1.4.3 Policy and Research Considerations

The scope of investigation into variables that influence children's behaviours has recently broadened from the traditional focus on a child's family to characteristics within the child's neighbourhood. Findings from our study indicated that neighbourhoods had an impact on child outcomes in that approximately 4-9% of the variation in problem and prosocial behaviours was associated with neighbourhood variables. However, neighbourhood effects were minimal relative to those associated with a child's family composition (e.g., single-parent household), family functioning (e.g., parenting practices), and parental psychological health (e.g., maternal depressed mood). These results are similar to studies that have compared school effects to individual and family effects (e.g., Willms, 1999).

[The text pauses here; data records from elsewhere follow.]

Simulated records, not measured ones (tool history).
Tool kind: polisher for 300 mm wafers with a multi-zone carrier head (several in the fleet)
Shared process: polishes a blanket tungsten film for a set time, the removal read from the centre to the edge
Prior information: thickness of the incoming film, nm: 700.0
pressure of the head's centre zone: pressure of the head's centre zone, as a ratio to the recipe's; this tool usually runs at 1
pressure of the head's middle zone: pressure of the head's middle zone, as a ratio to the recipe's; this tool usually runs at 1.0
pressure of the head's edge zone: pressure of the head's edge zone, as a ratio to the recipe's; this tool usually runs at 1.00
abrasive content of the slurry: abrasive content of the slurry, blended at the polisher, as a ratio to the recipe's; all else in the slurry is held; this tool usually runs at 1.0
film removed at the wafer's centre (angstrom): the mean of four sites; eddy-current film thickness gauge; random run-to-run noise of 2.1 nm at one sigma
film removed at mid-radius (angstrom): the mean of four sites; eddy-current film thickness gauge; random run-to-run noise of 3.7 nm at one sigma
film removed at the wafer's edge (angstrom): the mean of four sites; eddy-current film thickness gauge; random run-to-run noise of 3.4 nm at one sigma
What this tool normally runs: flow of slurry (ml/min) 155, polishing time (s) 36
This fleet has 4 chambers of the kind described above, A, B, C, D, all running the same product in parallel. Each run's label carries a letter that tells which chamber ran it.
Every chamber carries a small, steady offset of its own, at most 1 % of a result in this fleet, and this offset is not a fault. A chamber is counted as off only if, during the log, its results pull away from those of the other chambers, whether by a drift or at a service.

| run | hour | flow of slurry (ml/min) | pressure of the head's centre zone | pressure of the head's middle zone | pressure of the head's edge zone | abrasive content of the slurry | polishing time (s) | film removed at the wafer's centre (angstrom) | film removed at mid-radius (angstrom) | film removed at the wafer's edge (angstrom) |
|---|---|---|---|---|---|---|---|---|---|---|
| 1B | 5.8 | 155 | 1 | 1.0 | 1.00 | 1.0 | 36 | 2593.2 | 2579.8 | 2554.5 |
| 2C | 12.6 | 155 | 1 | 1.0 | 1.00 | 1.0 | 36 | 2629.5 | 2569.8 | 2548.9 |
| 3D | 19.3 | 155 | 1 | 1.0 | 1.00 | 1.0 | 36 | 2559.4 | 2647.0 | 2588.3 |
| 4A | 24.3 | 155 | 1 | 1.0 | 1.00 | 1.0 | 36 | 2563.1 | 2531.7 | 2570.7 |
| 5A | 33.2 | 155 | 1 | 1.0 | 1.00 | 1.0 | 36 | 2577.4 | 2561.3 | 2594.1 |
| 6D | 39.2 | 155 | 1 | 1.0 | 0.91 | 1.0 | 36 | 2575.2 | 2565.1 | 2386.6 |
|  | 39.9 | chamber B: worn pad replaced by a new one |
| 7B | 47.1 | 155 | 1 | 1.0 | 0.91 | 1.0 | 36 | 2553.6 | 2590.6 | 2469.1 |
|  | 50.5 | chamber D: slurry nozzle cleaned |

Our findings would suggest that policy efforts aimed at decreasing problematic and promoting prosocial behaviours among 2-11 year old children should place greater emphasis on families, in particular parental difficulties related to financial stress and psychological well-being and to ways of disciplining and interacting with their children. While our study found a number of associations between family variables and children's behaviours, it seems important to remember that these variables are most likely linked with one another, with other family variables, and with child variables (e.g., age, sex) in a number of significant and sometimes complex ways. As well, Boyle and Lipman (1998) noted that some family characteristics (e.g., SES) are difficult to separate from those at the neighbourhood level (e.g., poverty, unemployment).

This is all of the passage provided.